Garden for gold

By Tania Martin
RISING from the ashes, Flemings Nurseries’ Wes Fleming is aiming for gold once again at this year’s world famous Chelsea Flower Show in London.
His team’s show garden has been more than two years in the making and he has his “fingers-crossed” for the ultimate prize – Best in Show.
Mr Fleming said it had been a long, hard road to Chelsea.
The team had to cancel its plans last year following the Black Saturday fires, after Flemings’ major growing location in Taggerty was destroyed.
“Our priorities changed very quickly,” Mr Fleming said.
Mr Fleming said being a company that in the past had heavily supported and promoted the horticultural industry, it had to change its priorities to concentrate on the organisation and its workers.
“We employ just under 100 people and we needed to make sure that we all still had a job,” he said.
This meant despite months of planning, the annual Chelsea trip had to be canned.
Mr Fleming said the planting site at Taggerty was a huge loss, with a vast amount of uninsured and advanced trees going up in smoke.
Despite the huge setback, Mr Fleming said the company was doing really well, setting up a new planting area in Monbulk.
“We had to tighten our belts and focus more inwardly on reducing our costs because we didn’t have anything to sell,” he said.
This year will be Flemings’ fifth year at the prestigious show but the major prize, Best in Show remains elusive.
In previous years they have won three gold medals and two silver gilts for the Best Show Garden.

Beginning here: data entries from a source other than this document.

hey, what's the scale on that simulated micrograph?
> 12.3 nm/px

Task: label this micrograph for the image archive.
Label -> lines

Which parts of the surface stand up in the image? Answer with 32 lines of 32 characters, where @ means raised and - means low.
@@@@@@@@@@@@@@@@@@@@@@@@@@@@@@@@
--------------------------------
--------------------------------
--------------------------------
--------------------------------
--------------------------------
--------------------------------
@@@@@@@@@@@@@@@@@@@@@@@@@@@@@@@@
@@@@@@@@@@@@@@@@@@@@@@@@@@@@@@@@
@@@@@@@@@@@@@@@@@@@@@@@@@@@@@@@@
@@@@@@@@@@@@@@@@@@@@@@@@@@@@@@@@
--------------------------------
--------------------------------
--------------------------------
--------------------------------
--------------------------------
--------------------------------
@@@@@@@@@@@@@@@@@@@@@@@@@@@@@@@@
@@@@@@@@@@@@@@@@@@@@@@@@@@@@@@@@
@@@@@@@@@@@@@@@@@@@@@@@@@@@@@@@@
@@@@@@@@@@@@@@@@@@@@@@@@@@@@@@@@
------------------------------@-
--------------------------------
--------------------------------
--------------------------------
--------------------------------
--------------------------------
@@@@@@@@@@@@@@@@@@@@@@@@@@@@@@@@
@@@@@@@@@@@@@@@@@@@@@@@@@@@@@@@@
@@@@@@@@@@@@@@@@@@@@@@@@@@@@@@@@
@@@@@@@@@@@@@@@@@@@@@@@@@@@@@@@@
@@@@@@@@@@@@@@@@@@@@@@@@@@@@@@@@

“We get closer every year, but it’s going to be very hard for an Australian garden to pull off Best in Show because the difference is when the English think garden they look at aesthetics, but we think usable space,” Mr Fleming said.
“Our gardens are heavily dominated by usable space – we are not quite pretty enough most of the time.”
But despite the differences, Mr Fleming is confident this year’s design is a ‘cracker’.
“It’s built to perfection but what it comes down to is how it’s perceived,” he said.
Mr Fleming said many wondered why he took a team to Chelsea every year, because it’s not about selling plants for the business.
“The main reason I set up this program initially was because the only positive news story we get in horticulture is Chelsea,” Mr Fleming said.
“It has put our industry on the map on a world stage and not seen as just a cottage industry,” Mr Fleming said.
This year the Flemings team are putting together an ‘urban jungle’ inspired garden.
Landscaper Scott Wynd has been working on the design for more than two years, after the trip was cancelled last year.
The design aims to unite the love that Australians have for outdoor living with modern architecture and green space.
It features a swimming pool and spas as well as a sunken lounge, functional kitchen area and a room protected from the elements in a stylish living space that offers the comforts of home in the seclusion of a lush garden.
The results will be released today, 25 May at 9am.